View From a Height
Commentary from the Mile High City
Sunday, November 07, 2004

Arab Liberals Miss the Point 

The Indispensible MEMRI is reporting that a number of Arab Intellectuals are petitioning the UN to establish an international tribunal to try alleged terrorists:

On October 24, 2004, the liberal Arab websites and published a manifesto written by Arab liberals, in which they petition the U.N. to establish an international tribunal which would prosecute terrorists, as well as people and institutions, primarily religious clerics, that incite terrorism.

The idea to petition the U.N. with this request was raised by the Jordanian writer and researcher Dr. Shaker Al-Nabulsi in early September 2004, in response to the fatwa issued by Sheikh Yousef Al-Qaradhawi - one of the leaders of the Muslim Brotherhood movement and one of the most important religious authorities in Islamist circles - which called for the abduction and killing of U.S. citizens in Iraq. The idea was developed and written up by Al-Nabulsi, Tunisian intellectual Al-'Afif Al-Akhdhar, and former Iraqi Minister of Planning Dr. Jawad Hashem.

During the first 24 hours since the manifesto was published on the Internet, it was signed by approximately 2,000 people worldwide, including intellectuals, authors, poets, and journalists. The authors of the manifesto hope that within a week the number of signatures will reach 10,000, at which point it will be presented to the U.N.

Their assessment of the causes of terrorism is also striking:

It is not enough for the Security Council to adopt resolutions 'condemning' terrorism. What will be more effective is the establishment of an International Tribunal affiliated to the UN organization for the prosecution of individuals, groups, or entities involved, directly or indirectly, with terrorist activities including, but not limited to, fatwas issued by religious clerics in the name of Islam calling upon Muslims to commit terrorist acts.

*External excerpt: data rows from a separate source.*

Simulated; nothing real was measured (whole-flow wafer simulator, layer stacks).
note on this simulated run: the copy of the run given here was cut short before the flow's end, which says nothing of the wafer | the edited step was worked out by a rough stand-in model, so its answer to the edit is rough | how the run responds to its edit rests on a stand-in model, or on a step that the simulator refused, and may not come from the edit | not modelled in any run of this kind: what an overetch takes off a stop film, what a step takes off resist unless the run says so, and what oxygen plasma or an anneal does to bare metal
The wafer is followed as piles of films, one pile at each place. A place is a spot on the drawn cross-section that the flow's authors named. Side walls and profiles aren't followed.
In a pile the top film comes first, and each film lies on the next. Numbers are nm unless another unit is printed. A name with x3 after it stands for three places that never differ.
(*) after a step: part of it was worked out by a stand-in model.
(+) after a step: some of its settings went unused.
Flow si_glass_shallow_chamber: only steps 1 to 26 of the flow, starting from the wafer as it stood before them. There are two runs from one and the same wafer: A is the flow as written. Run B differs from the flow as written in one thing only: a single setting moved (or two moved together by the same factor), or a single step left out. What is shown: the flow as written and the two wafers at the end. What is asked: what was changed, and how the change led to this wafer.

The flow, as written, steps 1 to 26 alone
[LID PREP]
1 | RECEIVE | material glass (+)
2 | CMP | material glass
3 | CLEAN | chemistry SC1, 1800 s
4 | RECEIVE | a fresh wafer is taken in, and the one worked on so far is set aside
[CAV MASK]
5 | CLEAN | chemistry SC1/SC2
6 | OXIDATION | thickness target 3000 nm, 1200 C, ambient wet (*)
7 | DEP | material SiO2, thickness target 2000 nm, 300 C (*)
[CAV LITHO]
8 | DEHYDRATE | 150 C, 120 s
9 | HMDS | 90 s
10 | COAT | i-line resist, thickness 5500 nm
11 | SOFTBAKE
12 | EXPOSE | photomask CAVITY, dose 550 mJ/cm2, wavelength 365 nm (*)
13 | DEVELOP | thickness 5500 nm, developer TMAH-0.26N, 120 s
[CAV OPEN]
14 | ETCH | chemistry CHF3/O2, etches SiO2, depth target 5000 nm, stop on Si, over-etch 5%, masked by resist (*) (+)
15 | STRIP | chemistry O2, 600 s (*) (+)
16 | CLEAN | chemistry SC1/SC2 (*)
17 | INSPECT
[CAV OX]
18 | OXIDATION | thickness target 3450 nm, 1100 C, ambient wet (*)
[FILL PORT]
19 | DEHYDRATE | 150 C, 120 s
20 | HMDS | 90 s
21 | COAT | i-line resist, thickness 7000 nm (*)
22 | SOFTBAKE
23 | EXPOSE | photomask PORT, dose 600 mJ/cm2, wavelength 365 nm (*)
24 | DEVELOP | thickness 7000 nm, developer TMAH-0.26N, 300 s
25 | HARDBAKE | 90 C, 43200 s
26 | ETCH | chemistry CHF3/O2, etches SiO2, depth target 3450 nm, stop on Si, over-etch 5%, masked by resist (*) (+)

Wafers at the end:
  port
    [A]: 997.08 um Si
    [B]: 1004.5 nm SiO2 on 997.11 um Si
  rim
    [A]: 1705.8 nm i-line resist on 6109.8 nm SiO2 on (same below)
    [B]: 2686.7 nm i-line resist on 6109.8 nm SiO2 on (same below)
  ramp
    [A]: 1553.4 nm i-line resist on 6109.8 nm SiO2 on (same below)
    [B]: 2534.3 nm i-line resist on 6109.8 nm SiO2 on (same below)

By these fatwas all terrorists have died, or will die, fully convinced that they will immediately enter Paradise. Of course, we are not excluding other causes for committing terrorist acts, such as the ticking-bomb of population explosion with its resultant illiteracy, poverty, unemployment, backwardness in education systems, reactionary religious teaching, and, above all, living under dictatorial systems of governments in almost all Arab countries. But despite the above causes, certain religious fatwas remain the pivotal cause of terrorist acts - fatwas which clothe such terrorist acts with legitimacy as being one of the sacred tenets of Muslim faith.

There's both good and bad here. The good is that the folks are putting the blame where it goes. The only mention of Israel in the entire document is a quote of an unacceptable fatwa. There's no dodging, no attempt to blame the West, no attempt to blame Israel. They point the finger directly at the bad guys for exploiting the degraded state of the Arab world. The also recognize that this is a Muslim phenomenon, rooted in a mutant strain of the Muslim religion. It'll be a hopeful sign if they can actually get 10,000 signatures.

Nevertheless, the petition is misdirected. The UN is hardly the place the go with this. In the first place, it's clearly not interested. In the second, the Arab delegations there, controlled by the dictatorial governments these people so obviously despise, have a stranglehold over any deliberations there. The diplomats who prowl around Turtle Bay aren't really interested in empowering the people of these countries; they're interested in getting along with the other diplomats. How long would it be before Israel and her government officials, or the US and her President were designated "terrorists?" Ask the Belgians.

Secondly, I'm a little dismayed that these men of good faith, while recognizing that the rot is from within, cannot also see that the solution has to be there, as well. They're repeating the mistake that Bernard Lewis and Fouad Ajami have often noted: the temptation to look to someone else for a solution.

The notion of a terrorist tribunal is not without merit. But it will have to be run by those countries part of a Coalition of the Willing. For now, this means the US and her allies in Iraq, but also Iraq itself, Afghanistan, and perhaps India, Pakistan, Turkey, Indonesia. The inclusion of responsible Muslim states, or states with responsible Muslim minorities, would encourage Arab countries to clean up their acts. If backed up by vigorous military action, it should be able to finish its work and disband.

Why, even after all this time, is the UN seen as the only, or even the proper source, for international legitimacy?